Airport beer monopolies leave travellers thirsty
Do national airports act as a model for monopolisation? Does a lack of variety exemplify a beer landscape that will inevitably result from continued heavy-handed domination by big beer tyranny?
Only a few years ago thirsty travellers searching for appealing beers were rewarded with choice. Yet so-called ‘improvements to passenger facilities’ eradicate every trace of flavour. In favour of omnipresent big beer.
And it is the artisanal, crafty local beer scenes that consequently suffer from being swept under the carpet, kept hidden from travellers who could support, promote and boost the market by discovering something new and fresh.

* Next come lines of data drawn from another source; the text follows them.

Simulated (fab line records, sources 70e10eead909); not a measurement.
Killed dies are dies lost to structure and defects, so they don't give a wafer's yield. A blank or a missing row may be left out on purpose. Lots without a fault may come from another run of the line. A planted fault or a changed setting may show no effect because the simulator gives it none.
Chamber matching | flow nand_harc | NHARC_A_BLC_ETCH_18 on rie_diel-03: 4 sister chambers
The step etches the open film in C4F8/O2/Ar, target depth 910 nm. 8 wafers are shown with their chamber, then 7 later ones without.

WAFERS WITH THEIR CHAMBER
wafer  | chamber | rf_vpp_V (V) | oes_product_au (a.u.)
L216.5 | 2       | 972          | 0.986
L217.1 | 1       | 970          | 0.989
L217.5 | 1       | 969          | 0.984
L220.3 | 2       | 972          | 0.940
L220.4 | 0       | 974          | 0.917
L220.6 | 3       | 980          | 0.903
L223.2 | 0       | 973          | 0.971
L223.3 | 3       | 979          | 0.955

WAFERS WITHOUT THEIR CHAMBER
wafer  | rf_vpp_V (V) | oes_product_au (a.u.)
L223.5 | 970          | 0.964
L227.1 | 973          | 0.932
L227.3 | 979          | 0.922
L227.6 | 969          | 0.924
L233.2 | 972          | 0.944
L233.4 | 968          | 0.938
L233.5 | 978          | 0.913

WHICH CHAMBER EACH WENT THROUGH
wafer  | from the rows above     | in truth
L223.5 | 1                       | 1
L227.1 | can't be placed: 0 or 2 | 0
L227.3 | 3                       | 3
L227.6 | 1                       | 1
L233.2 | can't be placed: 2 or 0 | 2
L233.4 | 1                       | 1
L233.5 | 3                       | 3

Instead travellers are offered a choice between homogeny and blandness. And the same limited options are available to travellers once in the air.
Whatever happened to today’s global trend of refined beer drinking? Whatever happened to national pride in home-grown skill and talent? Many national airports fail to cater for modern, discerning drinkers and, for their size and passenger numbers, will rank high in a “world’s worst airports for beer-lovers” list.
Progressive, liberal countries with pride in their global public image tend to honour both big industry and artisanal entrepreneurship by presenting both, side-by-side, as the face of a nation. Monopolisation is an Orwellian approach that sees a boot stamping on entrepreneurship — forever.
Denying one’s own country has a wonderful, vivid beer culture is a lack of national self-respect. Is it ignorance or deceit and denial to do so?
Dishonesty is promoting national beer culture as a single brand that everybody from every region already knows.
A lack of dignity is complacency in the attempted obliteration of national pride in a buoyant artisanal brewing industry.
National airports perhaps demonstrate a future that beer lovers fear: the peril of a totalitarian beer monopoly.